The site from which it comes has a number of nuggets of brilliance. I love it, though I dare say it could be updated more frequently ;)

Saturday, March 14, 2009

So pretty

Thought you might like this...

Dont eat them!

I recently put a pretty shoddy entry in for a competition set up by Mars. The idea was 'you get 3 mars bars, and make them into something'. Although it appears that the majority of people ate them (thus essentially making them into heat and various molecular bonds) some people made them into AMAZING things...



Monday, March 09, 2009

You might not know

I recently found a few things out about the physical world that you might like to know:

1. Socks, when put under the grill slightly damp, can melt and become completely solid upon cooling.

2. You can grow fungus (i suspect Penicillium) on margarine.

3. You can change the colour of earplugs by putting them in the washing machine in an appropriately coloured sock (ones that you haven't melted.)

In summary, I'm runnng out of socks and margarine!

That is all.

Thursday, March 05, 2009

On engagement




No not that sort of engagement mother, please take off that ridiculous hat!

I've recently been fencing quite a bit. Fencing is really quite a strange thing i suppose. Mostly, on account of having a sword but simultaneously wearing enough protective clothing that a duel results in only minor bruising (in my case, perhaps not others'). You have to 'want' to hurt the other person enough to attack them or at least make them believe you will, but simultaneously you are safe in the knowledge that you really can't.

One principle that I've learnt over recent weeks is that of engagement. This refers to the 'the point at which the fencers are close enough to join blades, and have met one another in an encouter of sufficient proximity that makes an effective attack possible'. At this point, with blades touching, each can feel the others movements, and their motives. One may feel a confident and certain pressure, aiming to push your weapon away, but equally they too may feel the gentle submission of your blade that will allow their force to push his advance wide.

To engage is to propose an attack, not to make one and not defend against one. They say nothing in particular and acheive nothing towards victory or defeat. The provide only possibility. Possibilities are a wonderful. Even the possibility of being attacked (with or without a sword). Perhaps this is why I wish to be endlessly engaged and hope for nothing more than to be engaging perhaps once or twice in this lifetime.

And now... for balloons! Beautiful balloons! (more on this later)
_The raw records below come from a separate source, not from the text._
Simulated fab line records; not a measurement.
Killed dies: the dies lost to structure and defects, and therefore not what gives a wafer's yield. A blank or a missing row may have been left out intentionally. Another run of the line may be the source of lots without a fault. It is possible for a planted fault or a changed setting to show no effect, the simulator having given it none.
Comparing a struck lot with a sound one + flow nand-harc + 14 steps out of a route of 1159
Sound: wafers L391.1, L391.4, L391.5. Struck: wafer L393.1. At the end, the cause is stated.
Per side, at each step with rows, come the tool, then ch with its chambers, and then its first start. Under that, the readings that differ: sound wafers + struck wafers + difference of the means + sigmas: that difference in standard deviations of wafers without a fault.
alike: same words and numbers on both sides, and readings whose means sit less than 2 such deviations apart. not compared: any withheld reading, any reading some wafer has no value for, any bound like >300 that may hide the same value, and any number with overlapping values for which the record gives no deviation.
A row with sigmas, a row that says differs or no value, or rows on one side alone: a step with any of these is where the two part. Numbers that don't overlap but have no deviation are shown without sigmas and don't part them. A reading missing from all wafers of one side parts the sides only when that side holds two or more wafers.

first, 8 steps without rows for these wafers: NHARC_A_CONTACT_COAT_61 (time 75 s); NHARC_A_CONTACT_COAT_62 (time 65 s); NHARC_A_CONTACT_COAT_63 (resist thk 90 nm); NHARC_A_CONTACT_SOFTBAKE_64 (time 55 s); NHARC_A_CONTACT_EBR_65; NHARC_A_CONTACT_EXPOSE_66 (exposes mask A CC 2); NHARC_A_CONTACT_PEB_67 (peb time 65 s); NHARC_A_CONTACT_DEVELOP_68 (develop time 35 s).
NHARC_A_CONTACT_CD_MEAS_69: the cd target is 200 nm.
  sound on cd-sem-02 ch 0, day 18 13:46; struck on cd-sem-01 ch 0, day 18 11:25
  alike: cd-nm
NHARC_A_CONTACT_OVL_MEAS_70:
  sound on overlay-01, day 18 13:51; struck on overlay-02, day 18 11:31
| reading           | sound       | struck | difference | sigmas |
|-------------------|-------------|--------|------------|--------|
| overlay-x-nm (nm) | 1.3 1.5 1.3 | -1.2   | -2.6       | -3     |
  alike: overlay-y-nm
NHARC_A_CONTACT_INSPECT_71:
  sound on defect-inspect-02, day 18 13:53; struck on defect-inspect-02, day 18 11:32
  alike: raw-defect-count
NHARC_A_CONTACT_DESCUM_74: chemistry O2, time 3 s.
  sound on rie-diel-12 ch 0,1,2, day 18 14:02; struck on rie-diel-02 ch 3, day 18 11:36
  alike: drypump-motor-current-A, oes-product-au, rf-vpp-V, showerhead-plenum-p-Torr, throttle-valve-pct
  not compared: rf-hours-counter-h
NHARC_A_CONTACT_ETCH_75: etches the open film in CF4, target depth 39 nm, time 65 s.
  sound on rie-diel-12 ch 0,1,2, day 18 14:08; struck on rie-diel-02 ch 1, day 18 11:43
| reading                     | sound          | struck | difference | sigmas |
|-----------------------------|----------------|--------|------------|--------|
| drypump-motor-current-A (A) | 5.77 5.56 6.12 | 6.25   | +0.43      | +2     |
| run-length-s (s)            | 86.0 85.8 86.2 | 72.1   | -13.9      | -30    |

Saturday, February 28, 2009

Jew for renewal



A few weeks back I was driving through Preswich on a sunday afternoon after a regular cycle 40 odd miles on a tandem with a visually impaired guy on the back sort of sunday morning. I was feeling a little woozy so pulled over next to a park in Prestwich. Those who know Manchester will know that this is on the north side and is pretty heavily populated with a jewish population which once led a dear friend of mine to refer to it as a safari park. I still love her dearly, though i've never forgotten it. So whilst I was parked up, I noticed a group of orthodox jewish girls walking by.

Now, having not taken a picture of these girls, and having found mostly lewd pictures upon putting 'jewish girls' into google images, I can only explain to those who can't picture who i mean.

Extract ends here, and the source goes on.